The Syrian government denies using incendiary or chemical weapons, saying rebels were planning to stage a fake chemical attack to discredit the army.
Mr Mattis’s comments came as the death toll in Eastern Ghouta surpassed 1,100 people since the government began its three-week offensive to capture the last rebel stronghold on the edge of the capital. The offensive has been typified by ferocious air raids and widespread use of indiscriminate weapons such as barrel bombs.
Doctors in the devastated area, which has been under full or partial siege for five years, have described scenes of chaos and horror unfolding under near-constant assault by airstrikes and rockets in recent weeks.
Dr Hamza Hassan, a physician operating inside Eastern Ghouta, described the death of a small boy early on Sunday. Seven-year-old Muhamad Saif Hijazi had been sheltering in a basement when the building was hit and he was blown apart.
Death toll rises after Syria airstrikes, in pictures
Syrian government forces, backed by Russian airpower, appear to be pursuing the same divide and conquer strategy in Eastern Ghouta that they used to devastating effect in Aleppo.
Late on Saturday, Syrian state TV broadcasted from Mesraba after the army captured it, driving a wedge deep inside the insurgent territory that left the major neighbourhoods of Douma and Harasta all but cut off.

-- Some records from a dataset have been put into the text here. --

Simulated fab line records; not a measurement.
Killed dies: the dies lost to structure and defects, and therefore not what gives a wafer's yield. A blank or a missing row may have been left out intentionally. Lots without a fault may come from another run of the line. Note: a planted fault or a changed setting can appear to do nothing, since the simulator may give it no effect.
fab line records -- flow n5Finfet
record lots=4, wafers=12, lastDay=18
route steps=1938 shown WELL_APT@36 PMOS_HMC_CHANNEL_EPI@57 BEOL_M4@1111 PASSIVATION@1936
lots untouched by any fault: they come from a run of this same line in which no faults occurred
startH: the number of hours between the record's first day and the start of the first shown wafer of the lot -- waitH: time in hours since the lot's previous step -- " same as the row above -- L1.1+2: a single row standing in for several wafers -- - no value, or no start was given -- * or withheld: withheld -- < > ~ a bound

But in a statement issued late on Saturday, Free Syrian Army-linked rebel groups Failaq al-Rahman and Jaish al-Islam have vowed to fight on, refusing any surrender and negotiated withdrawal. The groups have lost more than half the enclave’s area in two weeks of ground fighting.
With Eastern Ghouta now split into three parts, government forces are applying maximum pressure on each, crushing the insurgency street by street.
While the government and Russia say they have set up safe routes into government-held territory to help citizens escape the fighting, no civilians are known to have crossed through them yet.